Vision Processing with the Canny Edge Detection Reference Design

ID 683433
Date 2/14/2015
Public
Document Table of Contents

1.5.1. FPGA and ARM Processor Clock Domains

Both clock domains in the Canny edge reference design use the Qsys Modular Scatter-Gather Direct Memory Access controller (mSGDMA) soft IP core. For the stream-to-memory conversion, the mSGDMA increments the memory address by one 32-bit word address and stores the input pixel in that address for each pixel received. The start address and length of transfer are set by the FPGA by writing to the appropriate control registers of the mSGDMA. The transfer length is the total number of pixels in a video. The reverse mSGDMA memory-to-stream conversion is similar. The FPGA provides the start memory address and number of memory entries to convert into a pixel stream.

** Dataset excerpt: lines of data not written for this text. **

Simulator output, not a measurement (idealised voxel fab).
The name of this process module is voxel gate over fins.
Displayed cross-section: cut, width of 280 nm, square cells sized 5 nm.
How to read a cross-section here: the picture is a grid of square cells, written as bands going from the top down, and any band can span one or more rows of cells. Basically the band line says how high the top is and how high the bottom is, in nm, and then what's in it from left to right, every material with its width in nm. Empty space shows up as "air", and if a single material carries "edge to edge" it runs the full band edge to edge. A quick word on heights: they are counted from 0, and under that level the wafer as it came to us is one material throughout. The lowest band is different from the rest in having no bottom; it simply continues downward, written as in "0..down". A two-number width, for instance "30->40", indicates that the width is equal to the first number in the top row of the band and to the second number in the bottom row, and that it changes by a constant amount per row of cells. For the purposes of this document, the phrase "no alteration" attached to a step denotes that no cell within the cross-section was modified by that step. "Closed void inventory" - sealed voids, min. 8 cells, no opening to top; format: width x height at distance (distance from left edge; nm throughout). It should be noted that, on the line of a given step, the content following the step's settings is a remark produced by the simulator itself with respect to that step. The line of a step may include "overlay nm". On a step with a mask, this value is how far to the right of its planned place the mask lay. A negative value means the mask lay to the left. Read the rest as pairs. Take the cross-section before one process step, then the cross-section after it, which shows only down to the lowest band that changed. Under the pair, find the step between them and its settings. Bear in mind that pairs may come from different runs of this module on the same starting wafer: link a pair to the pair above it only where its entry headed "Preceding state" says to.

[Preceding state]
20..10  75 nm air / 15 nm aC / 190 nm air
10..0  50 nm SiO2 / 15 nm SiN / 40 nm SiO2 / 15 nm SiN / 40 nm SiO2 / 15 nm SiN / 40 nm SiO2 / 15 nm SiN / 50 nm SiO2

The Qsys components are in the fixed FPGA 50 MHz clock domain. The design uses digital video interface (DVI) and its clock frequency varies according to video resolution. Because the pixel streams are in the clk_dvi domain, the design uses a dual clocked FIFO buffer for proper data clock domain bridging. Using a FIFO buffer buffers the pixel data.

The FPGA pixel stream is not continuous as it pauses when the data enable signal is active low. For DVI, pixel data are only latched when the DE control signal is active high. Furthermore, the mSGDMA operates using burst transactions as the HPS SDRAM multiport front end (MPFE) controller may be busy servicing other requests. For example when the ARM processor reads or writes from memory. Hence, a buffer ensures that no pixel data is lost. The design allows no backpressure to occur. For the stream-to-memory FIFO clock domain bridging buffer, the fill rate is determined by the input pixel stream out of the FPGA Canny double threshold block. The output rate is determined by the mSGDMA stream to memory transaction rate.